Chicago gasoline fell against futures for a sixth straight day as refiners offered products processed from cheaper crude with production at the highest level for this time of year in two decades.
“They don’t care about basis, they care about cracks,” or the profit margin for converting crude oil into gasoline and other products, said Steve Mosby, vice president of ADMO Energy LLC, a supply consultant in Kansas City, Missouri.
Refiners in the Midwest processed 3.37 million barrels a day, the most since 1992 for this time of year, according to the Energy Department.
The discount for conventional, 87-octane gasoline in Chicago (CHCG87PC) versus futures traded on the New York Mercantile Exchange widened 4 cents to 37.5 cents a gallon at 12:41 p.m., according to data compiled by Bloomberg. The discount was 4.75 cents on March 30. Prompt delivery rose 1.37 cents to $2.9854.
Canadian oils used by Midwest refiners returned this month to the lowest discounts to West Texas Intermediate, the U.S. benchmark crude, since October, increasing profits from producing fuel.
Refiners will keep processing more fuel until the difference narrows between WTI and European-benchmark Brent oil, Mosby said. The spread narrowed to $18.86 a barrel today from $20.21 yesterday.
The same fuel in the Midwest (GRP3G387), or Group 3, widened its discount 0.5 cents to 19.75 cents a gallon.
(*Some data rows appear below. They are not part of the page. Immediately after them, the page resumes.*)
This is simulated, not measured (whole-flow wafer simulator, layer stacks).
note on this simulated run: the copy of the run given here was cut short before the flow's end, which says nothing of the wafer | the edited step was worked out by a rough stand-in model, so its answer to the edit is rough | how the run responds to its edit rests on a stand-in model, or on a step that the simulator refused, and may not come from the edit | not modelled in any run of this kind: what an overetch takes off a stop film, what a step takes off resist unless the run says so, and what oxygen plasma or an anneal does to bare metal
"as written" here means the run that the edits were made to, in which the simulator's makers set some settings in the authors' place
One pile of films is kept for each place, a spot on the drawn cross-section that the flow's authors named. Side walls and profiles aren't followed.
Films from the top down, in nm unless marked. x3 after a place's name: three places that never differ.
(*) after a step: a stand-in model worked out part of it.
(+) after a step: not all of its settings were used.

Valero Energy Corp. (VLO) restored power at the 135,000-barrel-a- day Meraux refinery in Louisiana after a blackout that shut process units. Electricity resumed at around 11 a.m. local time, about an hour and a half after it was lost, Bill Day, a San Antonio-based spokesman for Valero, said in an e-mail.
The premium for reformulated, 87-octane gasoline, or RBOB, in the Gulf Coast (MOSGR87P) held at 3.25 cents a gallon.